The roots of the plan go back to 1980 when Congress authorized $12 million for the SEC to build a computer system to oversee markets because legislators were concerned exchanges were failing to do an adequate job monitoring trading, Kwalwasser said. The pilot program was dropped when exchanges and the predecessor organization to Finra established methods to share information and meet surveillance duties such as monitoring for suspicious activity and pursuing insider trading.
“With the grilling the SEC took in front of Congress after the flash crash, they didn’t want to have to rely on anybody else -- they wanted to get information that was as complete as possible themselves,” Kwalwasser said. The SEC is pursuing a consolidated audit trail without claiming that the exchanges “haven’t lived up to what they’re supposed to do, even though trading has become harder to track,” he said.
The supervision of equity and options markets has exploded in complexity since the 1980s as regulations led to more venues competing for quotes and trades while exchanges and Finra installed systems to assemble order and transaction data for the products they oversaw such as stocks listed on NYSE or Nasdaq. Abusive trading dispersed across multiple venues became harder to track than activity centralized in one place. The New York Stock Exchange accounted for 22 percent of trading in the companies it lists last month, compared with 87 percent in 1980, according to data compiled by Bloomberg and NYSE.
Once the exchanges and Finra present a national plan to establish an audit trail, it will be subject to SEC approval before being implemented. The agency estimated in its 2010 proposal that the exchange and brokerage industry would need to spend $4 billion to set up the central repository and develop related systems. Annual ongoing costs would be $2.1 billion.

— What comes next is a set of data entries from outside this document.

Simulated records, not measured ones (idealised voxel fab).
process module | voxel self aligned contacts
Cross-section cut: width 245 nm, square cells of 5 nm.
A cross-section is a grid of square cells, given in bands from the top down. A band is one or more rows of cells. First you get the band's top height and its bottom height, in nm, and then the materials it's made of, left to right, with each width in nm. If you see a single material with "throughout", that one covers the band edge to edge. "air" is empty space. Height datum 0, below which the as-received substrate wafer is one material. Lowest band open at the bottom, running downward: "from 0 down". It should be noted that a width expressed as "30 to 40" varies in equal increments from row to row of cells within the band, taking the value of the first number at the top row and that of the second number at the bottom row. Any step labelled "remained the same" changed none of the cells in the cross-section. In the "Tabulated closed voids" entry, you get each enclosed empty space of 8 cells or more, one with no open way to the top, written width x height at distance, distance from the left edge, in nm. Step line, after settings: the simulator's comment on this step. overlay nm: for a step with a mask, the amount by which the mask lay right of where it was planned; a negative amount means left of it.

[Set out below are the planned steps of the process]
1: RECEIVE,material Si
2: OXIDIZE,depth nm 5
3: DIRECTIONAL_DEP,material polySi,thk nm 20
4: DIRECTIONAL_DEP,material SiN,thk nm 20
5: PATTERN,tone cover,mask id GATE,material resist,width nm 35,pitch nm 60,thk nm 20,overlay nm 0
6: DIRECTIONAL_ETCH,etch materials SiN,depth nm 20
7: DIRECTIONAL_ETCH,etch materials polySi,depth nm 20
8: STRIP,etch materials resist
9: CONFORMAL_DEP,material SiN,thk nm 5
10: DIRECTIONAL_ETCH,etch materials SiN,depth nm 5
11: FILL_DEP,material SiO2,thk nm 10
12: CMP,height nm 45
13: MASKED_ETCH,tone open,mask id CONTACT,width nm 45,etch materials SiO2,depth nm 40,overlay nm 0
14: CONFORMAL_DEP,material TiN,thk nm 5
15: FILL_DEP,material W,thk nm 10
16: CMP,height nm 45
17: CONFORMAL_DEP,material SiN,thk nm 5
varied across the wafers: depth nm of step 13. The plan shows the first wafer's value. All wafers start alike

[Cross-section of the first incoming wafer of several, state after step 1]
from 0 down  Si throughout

Finra and Nasdaq OMX Group Inc., the operator of Nasdaq Stock Market, each told the SEC last year that they could be the technology processor for the audit trail. Finra gave the SEC a blueprint in April 2011 for the timeline it would adopt to build the record-keeping system on top of its current order audit trail system, or OATS. Implementing the system for equities would cost no more than $125 million, Finra said, not including the expense of integrating options, bonds, swaps and other products, which the SEC wants.